Beneficiaries of life insurance proceeds get to choose how they receive the money. You may have the option to either receive a mailed check or electronic transfer of the funds and how much money you get at once. For the latter there are usually a few options:

  • Lump sum: This is the most common payout method because it helps family and loved ones cover expenses left behind by the policyholder immediately. Lump-sum payments are tax-free.

  • Annuity: An annuity allows you to receive the death benefit in annual installments for a set period and is an option if you don’t have immediate financial needs. The unpaid funds earn interest at a fixed rate, which is taxable.

  • Retained asset account: A less common option in which the insurer holds the insurance money in an interest-bearing account and you can make withdrawals by check. Any earned interest is taxable.

You’ll likely get the most value from opting for a lump-sum payout, which avoids tax complications and gives you the most flexibility with your money. There are no restrictions on spending the death benefit, so you can apply it to your financial needs right away.
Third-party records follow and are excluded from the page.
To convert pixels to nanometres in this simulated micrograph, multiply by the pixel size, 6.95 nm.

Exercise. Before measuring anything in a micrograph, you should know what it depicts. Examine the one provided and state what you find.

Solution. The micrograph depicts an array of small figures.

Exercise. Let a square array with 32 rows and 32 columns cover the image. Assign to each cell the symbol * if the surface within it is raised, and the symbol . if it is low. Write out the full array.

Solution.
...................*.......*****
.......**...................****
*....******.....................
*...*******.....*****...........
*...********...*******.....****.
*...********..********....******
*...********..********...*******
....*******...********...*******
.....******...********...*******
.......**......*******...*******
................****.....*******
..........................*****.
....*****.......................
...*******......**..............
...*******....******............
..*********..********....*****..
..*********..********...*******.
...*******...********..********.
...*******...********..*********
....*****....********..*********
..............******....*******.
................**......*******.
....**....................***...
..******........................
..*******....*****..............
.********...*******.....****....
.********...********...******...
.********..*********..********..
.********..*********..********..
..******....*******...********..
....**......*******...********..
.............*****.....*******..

Managing someone’s end-of-life affairs can be complex, but knowing what to expect can ease the process of filing a life insurance claim. With the correct documents and open communication with the policyholder, you can receive the financial support they secured for you within 60 days.

Death claim payout FAQ:

Do life insurance companies automatically pay out death benefits?

Some companies pay death benefits automatically, but might take months to find and process those payments. The best way to ensure prompt payment is to file a claim yourself.

How long does it take for a life insurance company to pay out after a death?

After you file a claim, providers usually pay out within 14-60 days. Errors or investigations can extend the timeline.

How long does a beneficiary have to file a life insurance claim?

There is no time limit for filing a life insurance claim.